Category Archives: Book Club

Wellness: Book Club Gold

In the end I didn’t love Nathan Hill’s Wellness (I’m not even sure I liked it): it was bloated, self-important, unselfconscious about the privilege of its themes (like how Hard it Must Be to not be able to move in to your Forever Home on schedule), aggressive in making sure the reader got the themes (your life and its meaning come from the story(ies) you tell yourself about it!) and over-weighted with symbols to reinforce those themes.

But. But! I keep thinking about some of those pressing themes – to what extent you choose anything, to what degree we are all just making choices in reaction to our past or because someone told us something one time that made us sure of some truth, what shreds of identity remain consistent over time and geography and circumstance – in a way that makes me wonder whether a book you don’t like can also be a good one if it helps you reconsider something or see something anew.

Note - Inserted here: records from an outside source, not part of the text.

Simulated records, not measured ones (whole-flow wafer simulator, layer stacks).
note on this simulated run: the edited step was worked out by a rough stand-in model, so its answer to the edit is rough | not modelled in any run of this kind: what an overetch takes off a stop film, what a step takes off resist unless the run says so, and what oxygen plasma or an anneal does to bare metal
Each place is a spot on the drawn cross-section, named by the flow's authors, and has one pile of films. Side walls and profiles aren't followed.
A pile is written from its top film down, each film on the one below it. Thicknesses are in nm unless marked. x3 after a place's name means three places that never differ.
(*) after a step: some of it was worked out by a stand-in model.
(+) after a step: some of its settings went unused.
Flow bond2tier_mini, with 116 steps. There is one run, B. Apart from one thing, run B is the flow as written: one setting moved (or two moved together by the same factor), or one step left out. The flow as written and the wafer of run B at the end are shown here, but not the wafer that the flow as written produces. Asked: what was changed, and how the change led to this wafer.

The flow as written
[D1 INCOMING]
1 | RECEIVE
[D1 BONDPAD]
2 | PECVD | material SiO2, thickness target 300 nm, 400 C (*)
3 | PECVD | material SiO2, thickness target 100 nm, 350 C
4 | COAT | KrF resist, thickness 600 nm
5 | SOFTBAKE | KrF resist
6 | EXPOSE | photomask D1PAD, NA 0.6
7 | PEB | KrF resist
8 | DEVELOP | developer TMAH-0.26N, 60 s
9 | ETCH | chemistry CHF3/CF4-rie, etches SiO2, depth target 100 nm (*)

If nothing else there is enough in this book for most middle class white lady book clubs to chew on for at least a few hours. Questions of open marriages, of hating your partner but staying married, of whether you too had an Adbusters subscription in the 90s and now find yourself buying bulk paper towels at Costco with nary a thought to the Corporate Giants, of placebos, of the purpose of art, of messages you’d leave your future self, of whether you can love someone for a lifetime, of how we forgive our parents and how we ask our children to forgive us, of the injustices of generational wealth and on.

But I can’t really imagine most book clubs (certainly not mine that has in its four year history only managed to read one book) wading through this 700 page commitment. And so it’s left to S. who suggested this one, and maybe to you, to tell me if this it the bottom of the U-curve and have we started the rise? I think maybe. I think maybe.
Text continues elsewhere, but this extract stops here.